With only days until Thanksgiving, my heart is shifting in miraculous ways. So is our life. Life is shifting in miraculous ways, and I feel it over and over again at the most unexpected moments. The more I consciously still myself and concentrate on that shifting sensation, the more it expands. And it feels wonderful. Unpredictable, a little scary maybe, but wonderful. Long-whispered prayers are being answered for us, out of the blue.
At the same time, loss that we would never have predicted is carving big holes in our bones. Loved ones gone, loved ones missing. All our traditions and routines are cast in a new light, and it’s not always pretty. Of course the holiday season brings all of this center stage.

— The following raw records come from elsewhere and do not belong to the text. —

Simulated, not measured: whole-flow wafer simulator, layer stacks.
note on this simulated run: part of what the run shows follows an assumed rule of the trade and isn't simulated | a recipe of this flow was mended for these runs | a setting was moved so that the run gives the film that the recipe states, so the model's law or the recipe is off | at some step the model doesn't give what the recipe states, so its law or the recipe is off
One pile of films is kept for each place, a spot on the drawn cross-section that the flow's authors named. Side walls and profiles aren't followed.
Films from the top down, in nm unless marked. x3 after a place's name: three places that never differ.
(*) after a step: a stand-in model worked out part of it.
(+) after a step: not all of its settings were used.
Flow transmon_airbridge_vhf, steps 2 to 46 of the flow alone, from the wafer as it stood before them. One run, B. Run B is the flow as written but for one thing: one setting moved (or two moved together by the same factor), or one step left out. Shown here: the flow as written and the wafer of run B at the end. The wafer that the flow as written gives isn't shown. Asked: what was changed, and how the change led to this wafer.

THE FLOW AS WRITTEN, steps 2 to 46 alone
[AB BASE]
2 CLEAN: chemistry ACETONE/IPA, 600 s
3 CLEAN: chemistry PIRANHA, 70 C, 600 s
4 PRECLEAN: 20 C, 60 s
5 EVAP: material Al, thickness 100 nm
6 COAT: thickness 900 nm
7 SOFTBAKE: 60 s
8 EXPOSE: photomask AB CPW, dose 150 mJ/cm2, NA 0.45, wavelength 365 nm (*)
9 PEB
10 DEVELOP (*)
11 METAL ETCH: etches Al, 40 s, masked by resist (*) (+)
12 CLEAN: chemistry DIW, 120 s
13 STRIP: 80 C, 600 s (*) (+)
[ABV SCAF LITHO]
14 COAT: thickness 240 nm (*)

Life, despite loss, is thriving. This holiday season will be much different from last year. Just as last year was much different from the year before. It’s this brackish water where we’re always drawn to swim, this deep pool, warm and salty like tears. But clear and sparkling in the sun. Both.
Sometimes in bitter moments I wonder if life sends us pain to temper the joy, to keep us humble. But in my heart I believe the opposite: That life sends us joy to help us bounce back from pain. To give us good things to reach for, people to actively love, instead of crumbling in around ourselves.
This week we did a pretty silly thing. On a whim of decluttering mania, owed in part to the recent snow storm (cabin fever makes us want to clean) but mostly to a summer’s worth of collecting and indulgent fake decorating, Handsome and I sold a bunch of our furniture and put even more in storage. Dishes, too. The downstairs front room is pretty much empty now, vacant and echo-y like we just moved in. Pacino the parrot loves the new acoustics.
And it turns out we’re hosting Thanksgiving! haha, Haha, see what I mean? Shifting. Life is shifting, but it mostly gives me this effervescent feeling in my belly, and it warms my heart. Let’s call it… Emotional champagne. Okay?
Maybe because I’m a Pisces? I don’t know. But this back-and-forth swimmy reality, this brackish-water awareness that life is both grief and joy, both profound loss and shocking, blinding relief, it pleases me deeply. The balance keeps me upright and in the moment. Anything is possible. Both thrilling and terrifying, every day holds the potential for very real miracles.
So I have learned to look neither too far ahead nor too far in the past, except to give thanks and ask for grace. This day, this exact moment, is more than enough. We are not alone, and no matter what happens we will be okay.
Back to Thanksgiving prep! This weekend Handsome and I are recharging our batteries a bit. Hoping to spend some time with good friends and maybe our oldest daughter. Probably doing a little domestic rearranging, a little nest feathering. A lot of romancing.
As I type, the skies are bluish gray and pouring rain all over the golden trees and pale, dormant fields. Beats of thunder are rumbling gently. We are sipping perfect coffee and watching old episode of Rifle Man. Sifting though Pinterest boards to really zero in on Thanksgiving projects. Enduring the occasional outburst from our acoustic-loving parrot. Every moment is so full. Pressed to the edges with life.
Okay. Turkey Day.
If you’re like me you like to look around and see what the experts are doing to prepare for the holidays. I have found a handful of really stellar posts that have sent my hostess soul absolutely into the stratosphere! Please check these out, if you haven’t already…
- King Arthur Flour offered a detailed outline of preparing the feast itself. Really detailed, practical, and customizable!
- Speaking of detailed, of course, there is the queen of step-by-step, Oklahoma’s very own Pioneer Woman. This post from 2008 is great. And it’s illustrated!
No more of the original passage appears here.